I told my Dad, a few years ago, that I wish I had gone to Vietnam. His immediate response, "That would have been awful!" That surprised me as I thought he might have said something like "it would have been hard but I would have been proud" or something similar. His response was based on his experience in war. I will never have much of an idea as to what he went through, saw, and did. After 61 years, he still cannot talk about it without shaking, tearing up and his face going red at the fear of being forced to bring back those old and buried memories. As I would very much like to know his story, I cannot ask.

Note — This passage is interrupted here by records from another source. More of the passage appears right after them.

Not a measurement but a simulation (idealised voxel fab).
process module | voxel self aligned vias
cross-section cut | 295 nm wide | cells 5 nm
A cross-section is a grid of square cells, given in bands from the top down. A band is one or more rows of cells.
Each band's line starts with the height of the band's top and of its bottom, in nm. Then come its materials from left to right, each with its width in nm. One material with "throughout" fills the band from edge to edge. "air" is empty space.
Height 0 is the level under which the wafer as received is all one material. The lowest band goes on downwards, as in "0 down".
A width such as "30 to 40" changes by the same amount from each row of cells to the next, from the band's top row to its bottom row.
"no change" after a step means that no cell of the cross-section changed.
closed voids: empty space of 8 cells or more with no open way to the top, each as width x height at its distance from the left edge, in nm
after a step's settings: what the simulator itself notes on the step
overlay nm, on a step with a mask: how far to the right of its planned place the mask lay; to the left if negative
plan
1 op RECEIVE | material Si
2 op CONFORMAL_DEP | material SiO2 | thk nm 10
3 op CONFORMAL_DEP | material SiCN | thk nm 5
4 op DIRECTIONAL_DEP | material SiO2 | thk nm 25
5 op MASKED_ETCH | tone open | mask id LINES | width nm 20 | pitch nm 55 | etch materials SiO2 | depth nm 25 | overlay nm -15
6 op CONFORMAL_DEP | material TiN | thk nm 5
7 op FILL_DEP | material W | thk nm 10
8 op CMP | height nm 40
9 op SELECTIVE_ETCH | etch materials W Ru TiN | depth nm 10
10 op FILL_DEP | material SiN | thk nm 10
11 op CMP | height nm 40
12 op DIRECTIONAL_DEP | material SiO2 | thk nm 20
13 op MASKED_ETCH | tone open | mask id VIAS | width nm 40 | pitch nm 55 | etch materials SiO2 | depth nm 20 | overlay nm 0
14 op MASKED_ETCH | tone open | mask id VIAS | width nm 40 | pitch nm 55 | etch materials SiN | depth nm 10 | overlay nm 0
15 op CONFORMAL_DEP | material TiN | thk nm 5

Now, at my age, I am still safe because of what others have done for me and my freedom. I am at the point in life where I cannot go fight a war, but I can stand up for our troops and appreciate, from the bottom of my heart, what they are doing for us each and every day. My hat goes off, my cheer grows loud and my hands sting from clapping as I try, in a feeble way, to show them just how much I honor them and thank them for their willingness to fight. They volunteer to go to that desert place and stand for freedom. They are willing to do what I was afraid to do. They have made the choice to take the chance of not coming home again; and they do it for you and me.

I write this with the most humble and sincere thanks to the men and women of our armed forces. From my computer, safe at home...

1 comment:

  1. I, for one, agree with Grandpa in saying "that would have been awful" if you'd gone to Vietnam. The scars that soldiers live with for the rest of their lives (if they live at all) are unimaginable and I'm sure nobody fully understands those things unless they've faced them. I definitely would have been proud of you for going, but I am equally proud of you for wishing you'd gone and so relieved that you never had to. God had other plans for you...namely, me. You should never think "coulda shoulda" about the past, but realize God is and was soveriegn in giving you the number you got in the draft. You are no less of a person or a man for not being drawn. I told a lady at church who served in the military for a long time "I think everyone should enlist and serve their country...except those I love and are related to." That basically sums it up.